The US Is No Longer A Democracy. Here’s How It Happened.

Last year, a study from Princeton and Northwestern universities, “Testing Theories of American Politics: Elites, Interest Groups and Average Citizens,” concluded that the US government no longer represents the interests of the majority of the nation’s citizens. Instead, it panders to the rich and powerful.

In other words, the US has become an oligarchy defined as a government by the few, a small group that exercises control especially for corrupt and selfish purposes.

More recently, President Jimmy Carter, commenting on how big money has subverted our elections, said, “It violates the essence of what made America a great country in its political system. Now it’s just an oligarchy with unlimited political bribery being the essence of getting the nominations.”

The US didn’t become an oligarchy by accident. We got here as the result of a long list of political decisions designed to pander to the wealthy and the powerful. Here’s how:

During the 1800s, the US went from a largely agrarian society to a society based on the industrial revolution. This created some extremely wealthy individuals often referred to as the “Robber Barons,” who took advantage of cheap labor created by the influx of immigrants. They paid little and subjected their employees to horrific working conditions. During this so-called Gilded Age, the wealthy chose the candidates and ran the nation until the masses began to rebel.

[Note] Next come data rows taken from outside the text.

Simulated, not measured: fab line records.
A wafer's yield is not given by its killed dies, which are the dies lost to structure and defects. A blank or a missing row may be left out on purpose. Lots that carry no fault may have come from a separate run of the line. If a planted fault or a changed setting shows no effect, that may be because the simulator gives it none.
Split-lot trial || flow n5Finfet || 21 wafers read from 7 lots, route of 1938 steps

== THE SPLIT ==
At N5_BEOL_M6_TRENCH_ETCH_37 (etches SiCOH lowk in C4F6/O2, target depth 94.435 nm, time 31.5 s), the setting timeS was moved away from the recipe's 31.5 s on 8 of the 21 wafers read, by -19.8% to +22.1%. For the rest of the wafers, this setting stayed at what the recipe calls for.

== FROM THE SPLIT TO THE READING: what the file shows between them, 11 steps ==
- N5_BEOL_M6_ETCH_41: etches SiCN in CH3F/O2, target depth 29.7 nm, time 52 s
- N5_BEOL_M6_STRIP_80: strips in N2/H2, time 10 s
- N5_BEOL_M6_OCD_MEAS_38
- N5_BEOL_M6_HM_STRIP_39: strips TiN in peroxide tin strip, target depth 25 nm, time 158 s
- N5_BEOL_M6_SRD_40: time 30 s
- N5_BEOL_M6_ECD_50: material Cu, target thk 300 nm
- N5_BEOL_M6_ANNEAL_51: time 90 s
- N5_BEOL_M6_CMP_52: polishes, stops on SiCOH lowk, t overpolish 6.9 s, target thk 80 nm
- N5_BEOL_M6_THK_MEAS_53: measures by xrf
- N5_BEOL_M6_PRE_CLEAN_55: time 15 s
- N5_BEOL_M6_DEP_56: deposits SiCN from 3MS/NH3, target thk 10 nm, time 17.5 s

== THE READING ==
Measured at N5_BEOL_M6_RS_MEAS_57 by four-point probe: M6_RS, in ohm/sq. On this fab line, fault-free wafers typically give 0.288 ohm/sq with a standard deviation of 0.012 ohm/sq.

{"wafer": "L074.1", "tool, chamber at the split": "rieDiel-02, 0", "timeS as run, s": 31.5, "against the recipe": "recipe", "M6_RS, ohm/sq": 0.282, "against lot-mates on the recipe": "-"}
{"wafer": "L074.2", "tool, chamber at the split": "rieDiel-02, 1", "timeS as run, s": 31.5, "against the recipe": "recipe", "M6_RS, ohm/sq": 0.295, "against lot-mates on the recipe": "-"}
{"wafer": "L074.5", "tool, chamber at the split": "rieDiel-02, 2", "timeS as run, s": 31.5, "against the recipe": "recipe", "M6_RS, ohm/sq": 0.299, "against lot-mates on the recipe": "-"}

In the early 1900s, the Gilded Age ended when workers began to unionize. The wealthy responded by hiring the police and ex-military (the American Legion) to break the labor strikes by bashing some heads. In reality, it was America’s second civil war.

When the Great Depression struck, the nation moved even further toward socialism which caused the wealthy to try to arrange the assassination of President Franklin Roosevelt. In fact, many of the industrialists wanted the nation’s government to reflect the fascist governments of Italy and Germany. Their agenda was interrupted with the bombing of Pearl Harbor, World War II and the revelations of the Nazi death camps. And they were forced to accept the will of the masses until the 1970s when President Richard Nixon and Vice-President Spiro Agnew attacked the new media in order to deflect criticism of their policies.

By raising questions about the objectivity of the media which were embraced by conservatives, it set the stage (intentionally or not) for the Reagan administration and its economic policy of “Trickle Down” theory. This was nothing more than a return to the “Horse and Sparrow” economics of the gilded age, during which government policies were carefully crafted to benefit the wealthy under the theory that if you feed enough oats (money) to the horses (the wealthy) enough will fall on the road to feed the sparrows (the masses).

Reagan portrayed the government and its regulation of industry as the enemy. He attacked labor unions. He lowered taxes for the wealthy. He increased the amount of money exempted from estate taxes. He deregulated the media by eliminating the Fairness Doctrine which held media accountable to serve in the public interest. And he lowered capital gains taxes, which allowed the wealthy to keep more of their primary sources of income – interest and dividends from investments.

With the wealthy allowed to accumulate more money, labor unions on the defensive and an emasculated press, the table was set for the oligarchs. All of this was made worse by Grover Norquist, Jack Abramoff and Ralph Reed who showed the Republican National Committee that it could thrive by eliminating compromises from our political discussions and treating politics as war – a blood sport. Former House Speaker Newt Gingrich took congressional dysfunction a step further by transforming the GOP into a parliamentary-style party in which the entire Party is unified on every vote. If you dare to break ranks with Party, you are punished in the next primary and election.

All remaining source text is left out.